KUALA LUMPUR - Manila is looking to formally engage Beijing in bilateral talks over their maritime dispute but remains firm that these should be based on the Philippines' legal victory before an international tribunal, Foreign Secretary Perfecto Yasay Jr. said.
Yasay said Philippines would "wait until China is prepared to talk to us," noting both countries' contrasting positions on the Permanent Court of Arbitration ruling that rejected Beijing's sweeping claims over the South China Sea.
"Right now, let's give everybody some space. Let's give everybody the time to reflect," he told ABS-CBN News during his visit to the Philippine Embassy here Saturday evening.
"We are not pressured into talking with China. We will wait until China is prepared to talk to us."
But Yasay said Beijing should "make sure" not to take "any provocative action that will prevent" Filipino fishermen from going to Scarborough Shoal.
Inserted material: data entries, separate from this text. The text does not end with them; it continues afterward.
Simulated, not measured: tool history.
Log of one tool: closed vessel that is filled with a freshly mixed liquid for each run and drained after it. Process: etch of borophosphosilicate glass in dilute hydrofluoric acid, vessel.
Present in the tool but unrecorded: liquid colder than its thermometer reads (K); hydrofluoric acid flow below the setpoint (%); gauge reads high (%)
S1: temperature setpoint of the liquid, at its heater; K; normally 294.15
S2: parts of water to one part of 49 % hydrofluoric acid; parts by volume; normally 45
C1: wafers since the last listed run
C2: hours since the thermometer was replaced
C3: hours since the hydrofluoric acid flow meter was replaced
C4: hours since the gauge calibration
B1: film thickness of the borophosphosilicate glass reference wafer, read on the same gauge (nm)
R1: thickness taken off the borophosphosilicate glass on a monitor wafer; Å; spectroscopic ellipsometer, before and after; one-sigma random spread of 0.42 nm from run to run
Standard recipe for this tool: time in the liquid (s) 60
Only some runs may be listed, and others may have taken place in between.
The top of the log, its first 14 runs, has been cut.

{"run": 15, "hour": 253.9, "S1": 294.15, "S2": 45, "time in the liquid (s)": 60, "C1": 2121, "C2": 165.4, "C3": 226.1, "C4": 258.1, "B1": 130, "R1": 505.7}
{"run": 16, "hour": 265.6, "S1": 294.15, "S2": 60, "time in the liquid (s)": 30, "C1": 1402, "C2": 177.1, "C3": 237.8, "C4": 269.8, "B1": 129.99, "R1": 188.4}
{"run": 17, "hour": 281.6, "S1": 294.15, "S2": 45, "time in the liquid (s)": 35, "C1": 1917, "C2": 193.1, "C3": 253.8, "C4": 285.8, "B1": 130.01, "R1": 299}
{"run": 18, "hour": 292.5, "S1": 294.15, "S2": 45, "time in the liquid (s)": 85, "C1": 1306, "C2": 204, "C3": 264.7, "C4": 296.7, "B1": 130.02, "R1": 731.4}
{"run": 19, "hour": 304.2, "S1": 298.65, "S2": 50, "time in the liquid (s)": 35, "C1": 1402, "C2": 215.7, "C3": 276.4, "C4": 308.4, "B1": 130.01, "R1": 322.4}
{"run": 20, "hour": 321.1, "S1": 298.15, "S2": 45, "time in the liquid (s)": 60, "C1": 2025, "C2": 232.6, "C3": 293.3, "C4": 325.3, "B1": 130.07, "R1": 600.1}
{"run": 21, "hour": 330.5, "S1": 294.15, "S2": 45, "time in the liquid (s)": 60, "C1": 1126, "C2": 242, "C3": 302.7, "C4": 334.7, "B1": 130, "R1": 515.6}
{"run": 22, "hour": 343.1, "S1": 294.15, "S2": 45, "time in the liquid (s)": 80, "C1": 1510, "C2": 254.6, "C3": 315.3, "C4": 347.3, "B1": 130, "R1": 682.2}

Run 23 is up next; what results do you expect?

READ: Chinese vessel blocks Pinoy fishermen in Scarborough Shoal
The Hague-based arbitration court had ruled that both Filipino and Chinese fishermen had "traditional fishing rights" in the area.
Former President Fidel V. Ramos earlier met with Chinese officials in Hong Kong in his capacity as President Rodrigo Duterte's special envoy.
Malacañang said both sides tackled areas of cooperation such as marine preservation.
Yasay said Ramos' visit was "a good step forward...to open up the possibility of bilateral engagements with China."
"The important thing is we talk," he said. "Right now there seems to be a hardline position. But you know once you just talk and talk and talk, you will relieve tensions and you will open the door for peaceful engagements in the resolution of this dispute."
Yasay noted that Beijing had rejected using the tribunal's ruling as the basis of any bilateral talks while the Philippine position was also "firm to the effect that we will not engage China in any negotiations outside of the framework of the arbitral tribunal."
"So this is something that we are preparing for," he said. "This is something we want to make sure that eventually, the avenue for bilateral engagement will be open especially when the dust settles."